An object lesson for Democrats
MAGA conservatives want to go back the 1950s. Project 2025 reactionaries want to go back to the first Gilded Age. Techbros want a kind of techno neofeudalism. After Sunday’s presidential election in Poland of Karol Nawrocki, “a former soccer hooligan and historian” from the far-right, ultranationalist Law and Justice Party (PiS), “Polish patriots just want a return to a democratic normal,” The Globe and Mail reports. So do I.
It is not so easy:
Mr. Nawrocki’s party controlled parliament, the presidency and the courts for eight years starting in 2015, during which Poland’s ranking on international measures of democracy and rule of law plummeted dramatically. The party had seized political control of previously neutral state institutions, and packed the courts and public media with ultrapartisan activists in a textbook example of the process known as “democratic backsliding.”
The U.S. knows what that’s like dating from about the same time.
A liberal-democratic coalition won back parliament in 2023 but failed to regain the presidency. They deferred pursuing much of their reform agenda in hopes of retaking the presidency this week. It was not to be.

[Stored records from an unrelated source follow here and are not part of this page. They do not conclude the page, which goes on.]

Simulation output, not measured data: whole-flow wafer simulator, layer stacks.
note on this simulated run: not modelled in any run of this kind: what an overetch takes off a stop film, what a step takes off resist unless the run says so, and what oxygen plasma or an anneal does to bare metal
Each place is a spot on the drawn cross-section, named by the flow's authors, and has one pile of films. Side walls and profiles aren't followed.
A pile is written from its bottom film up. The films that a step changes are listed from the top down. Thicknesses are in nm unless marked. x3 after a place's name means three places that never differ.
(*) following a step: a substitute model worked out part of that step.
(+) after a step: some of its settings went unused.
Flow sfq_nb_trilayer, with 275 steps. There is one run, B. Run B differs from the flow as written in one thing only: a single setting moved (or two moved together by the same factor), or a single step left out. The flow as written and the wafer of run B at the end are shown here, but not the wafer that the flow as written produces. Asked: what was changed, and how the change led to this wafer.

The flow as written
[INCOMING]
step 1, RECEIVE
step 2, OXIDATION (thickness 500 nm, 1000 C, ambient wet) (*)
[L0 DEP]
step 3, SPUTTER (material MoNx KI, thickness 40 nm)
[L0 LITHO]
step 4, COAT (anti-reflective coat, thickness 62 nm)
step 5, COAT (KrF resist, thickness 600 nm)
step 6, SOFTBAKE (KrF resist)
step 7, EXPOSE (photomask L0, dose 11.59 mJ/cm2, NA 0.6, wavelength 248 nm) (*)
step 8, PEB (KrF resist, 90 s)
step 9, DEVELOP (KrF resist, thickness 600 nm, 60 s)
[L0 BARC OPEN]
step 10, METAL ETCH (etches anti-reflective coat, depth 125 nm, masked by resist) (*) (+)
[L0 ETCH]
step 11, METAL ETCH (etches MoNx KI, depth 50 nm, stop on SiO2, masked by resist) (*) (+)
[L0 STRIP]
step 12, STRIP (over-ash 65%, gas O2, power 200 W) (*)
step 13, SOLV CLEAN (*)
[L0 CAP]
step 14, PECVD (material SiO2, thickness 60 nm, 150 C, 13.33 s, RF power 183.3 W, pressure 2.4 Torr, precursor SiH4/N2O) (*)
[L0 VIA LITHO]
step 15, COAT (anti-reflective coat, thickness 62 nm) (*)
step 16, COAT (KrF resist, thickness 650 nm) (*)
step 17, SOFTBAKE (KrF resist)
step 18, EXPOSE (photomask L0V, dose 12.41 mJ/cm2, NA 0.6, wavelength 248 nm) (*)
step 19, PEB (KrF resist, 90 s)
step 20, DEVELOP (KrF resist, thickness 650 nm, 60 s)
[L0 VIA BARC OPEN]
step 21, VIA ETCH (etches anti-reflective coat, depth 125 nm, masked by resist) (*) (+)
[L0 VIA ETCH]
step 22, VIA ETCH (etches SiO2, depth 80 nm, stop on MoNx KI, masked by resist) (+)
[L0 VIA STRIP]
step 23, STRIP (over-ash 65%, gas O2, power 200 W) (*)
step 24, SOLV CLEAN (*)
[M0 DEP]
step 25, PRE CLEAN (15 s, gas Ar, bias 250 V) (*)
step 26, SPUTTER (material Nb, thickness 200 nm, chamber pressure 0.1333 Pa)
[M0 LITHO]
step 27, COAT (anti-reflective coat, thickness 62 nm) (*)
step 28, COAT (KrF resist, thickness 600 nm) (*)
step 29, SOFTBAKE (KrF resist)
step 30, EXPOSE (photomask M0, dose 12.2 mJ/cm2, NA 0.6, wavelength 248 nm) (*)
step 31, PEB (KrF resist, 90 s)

“Everything was held back – there was some idea that Poland after 2025 would come back to liberal democratic normalcy,” Karolina Wigura, a Polish sociologist and political analyst, said in an interview on Monday. “But what we had before, it turns out, really was the new Polish normalcy – that is, Poland is divided between two camps, two visions of the future of the country, and we’ll have to deal with it.”
The Polish presidency is a largely ceremonial and symbolic office, but the president does have the power to veto any legislation that does not receive a two-thirds parliamentary majority. And it is now actively supported by the U.S. executive: Mr. Nawrocki received enthusiastic support from Mr. Trump and endorsements from members of his cabinet, and from a circle of European far-right leaders. He has vowed to be more aggressive in resisting the government’s liberal reforms.
So one lesson for U.S. Democrats, and others struggling to return their country to normal, is not to wait until the conditions are perfectly right to act, because they never will be. Mr. Tusk did manage to remove some of the extreme activists from positions in the judiciary, the public service and public media and restore them to neutral professionals, as they had been before 2015, but PiS politicians still characterized those as being “globalist” partisan appointments.
Fearing such responses, critics say Mr. Tusk avoided pushing forward reform legislation – including restoration of abortion rights and sexual equality laws – that he knew would be cancelled or denounced by the PiS presidency. In the view of democrats who favoured a more active approach, this was a missed opportunity to show the public that popular attempts at reform were being trampled by figures from the previous regime.
Democrats are going to have a harder time regaining the presidency here unless they can (somehow) add a couple of more states to the union. Or massively reframe public opinion or something-something with drones.
The GOP-controlled congress is largely a performative one. Showboating is job one (after not riling the toddler in the Oval). Legislation is largely an afterthought. Well, Democrats need to do more of that. Offer more legislation that promotes Democrats’ vision for a better future. Let the GOP quash it. Lose, but lose publically and spectacularly. Make the point. Holding back didn’t work in Poland.